No Drano in the garbage disposal

Crap. As I'm preparing dinner last Sunday night for out of town guests, my potato peelings clog the garbage disposal. I do my best to scrape out the peelings, but the show must go on. I drain the pasta in the bathroom sink, and scoop the potatoes out of the boiling water, rather than drain them. Dinner's fine. Lovely, in fact. Company leaves, but I'm still left with a sink that I can't use. So. My husband convinces me that I should pour some Drano down the drain and let it do its work. I'm hesitant, but can't think of anything else to do since the plunging and the scooping didn't help. (No Internet access, therefore no way to research possible fixes). Half an hour later, I have a sink full of hazardous smelly liquid that won't drain. Grrrrr.

When I had Internet access again I learned that, indeed, Drano was not such a hot idea. I also learned that Drano and plunger is an equally bad combination.

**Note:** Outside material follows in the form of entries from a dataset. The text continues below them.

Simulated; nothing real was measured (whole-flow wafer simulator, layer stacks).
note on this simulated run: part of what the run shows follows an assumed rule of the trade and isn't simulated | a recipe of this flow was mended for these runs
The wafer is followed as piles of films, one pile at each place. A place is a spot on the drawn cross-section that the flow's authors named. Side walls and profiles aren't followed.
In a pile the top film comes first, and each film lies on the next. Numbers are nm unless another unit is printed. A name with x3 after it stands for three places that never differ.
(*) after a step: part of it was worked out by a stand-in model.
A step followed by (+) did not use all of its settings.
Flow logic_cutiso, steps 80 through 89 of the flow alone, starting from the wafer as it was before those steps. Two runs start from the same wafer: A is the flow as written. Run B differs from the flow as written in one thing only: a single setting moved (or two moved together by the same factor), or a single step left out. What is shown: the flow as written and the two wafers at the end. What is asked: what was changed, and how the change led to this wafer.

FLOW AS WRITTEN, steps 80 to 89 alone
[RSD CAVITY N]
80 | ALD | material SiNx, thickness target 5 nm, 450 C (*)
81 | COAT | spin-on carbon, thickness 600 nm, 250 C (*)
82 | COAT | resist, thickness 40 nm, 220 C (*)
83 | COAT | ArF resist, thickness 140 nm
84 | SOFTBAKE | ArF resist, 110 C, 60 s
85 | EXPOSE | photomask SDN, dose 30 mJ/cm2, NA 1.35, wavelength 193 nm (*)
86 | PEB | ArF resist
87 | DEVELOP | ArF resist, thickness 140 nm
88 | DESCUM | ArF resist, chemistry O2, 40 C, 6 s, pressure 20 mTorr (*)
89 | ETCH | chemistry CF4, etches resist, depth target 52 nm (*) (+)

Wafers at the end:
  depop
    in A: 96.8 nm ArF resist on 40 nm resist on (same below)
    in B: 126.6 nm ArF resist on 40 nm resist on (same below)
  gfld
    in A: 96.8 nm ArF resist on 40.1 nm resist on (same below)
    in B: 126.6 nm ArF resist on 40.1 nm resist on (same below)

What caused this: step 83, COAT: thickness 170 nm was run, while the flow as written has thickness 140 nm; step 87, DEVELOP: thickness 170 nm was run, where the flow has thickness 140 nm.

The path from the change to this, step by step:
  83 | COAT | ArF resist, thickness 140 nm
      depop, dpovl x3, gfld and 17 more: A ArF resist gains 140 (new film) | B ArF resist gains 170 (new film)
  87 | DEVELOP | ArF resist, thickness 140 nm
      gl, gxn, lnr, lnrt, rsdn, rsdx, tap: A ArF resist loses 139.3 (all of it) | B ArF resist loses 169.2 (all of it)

Are disposals really that great? Does my house need one in order to resell some day? I'm tempted to dispose of my disposal and compost, but am not ready to make the leap. I could have used lemon, been regularly cleaning with ice cubes all along, or found a professional. After Roto-Rooter came today, I learned that I could have removed the clog by opening the trap and removing the peelings. The T-shaped trap is actually supposed to clog so that the homeowner can remove the clog before it gets into the line. I'm not happy with how I had to learn about this, but now I know!